Her features are unmistakably Irish, but Nassau County, L.I. District Attorney Kathleen Rice, 44, first visited Ireland in 2002. Although in conversation she admits to being “1,000% Irish,” walking off the plane to compete in the 2002 Dublin City Marathon, she was still surprised to discover how at home she felt in the country she was visiting for the first time.
“I’m a redhead and I have freckles and I’ve always thought of myself as the odd one out even in my own family,” Rice, a Democrat, says. “Until I visited Ireland, that is. I finally saw other women who had more freckles than me! I said to myself, now I know where I come from. I realized I was among my tribe.”
Rice’s paternal grandfather came to America when he was 12 years old in 1892. The eldest of 10 children, his family had been struggling in Ireland and eventually told him, “You’re going to go to America and you’re to make a life for yourself and for all of us.”
He had $20 in his pocket when he came across on a steamer to Boston. “He ended up building a very successful construction company under his own name,” says Rice. “He was able to bring over his brothers and sisters who wanted to come in very short order.”
Rice’s own father, Lawrence, was born in the U.S. and grew up in Forest Hills, Queens where he received a classic Irish American education at Queen of Martyrs, then Frances Xavier, then Fordham University.

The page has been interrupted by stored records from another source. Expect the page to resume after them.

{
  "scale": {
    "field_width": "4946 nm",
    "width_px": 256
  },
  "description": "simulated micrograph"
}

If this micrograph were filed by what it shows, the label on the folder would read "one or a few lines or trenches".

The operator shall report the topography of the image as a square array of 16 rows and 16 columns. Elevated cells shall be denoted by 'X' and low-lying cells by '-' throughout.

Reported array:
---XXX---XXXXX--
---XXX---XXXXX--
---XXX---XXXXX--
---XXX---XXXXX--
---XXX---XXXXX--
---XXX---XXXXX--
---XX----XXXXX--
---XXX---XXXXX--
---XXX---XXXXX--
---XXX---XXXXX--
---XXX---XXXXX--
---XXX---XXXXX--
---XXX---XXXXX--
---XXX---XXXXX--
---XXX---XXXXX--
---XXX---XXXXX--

Rice’s mother, Christine, whose family hailed from counties Roscommon and Sligo, met Lawrence at Fordham and they got married in 1953. They started the family a year later with the birth of Lawrence Junior, and they moved to Garden City, Nassau County the same year.
Says Rice, “They proceeded to have 10 kids, as all good Irish Catholic families do. Go fourth and populate the earth, as they say! They really took that advice literally.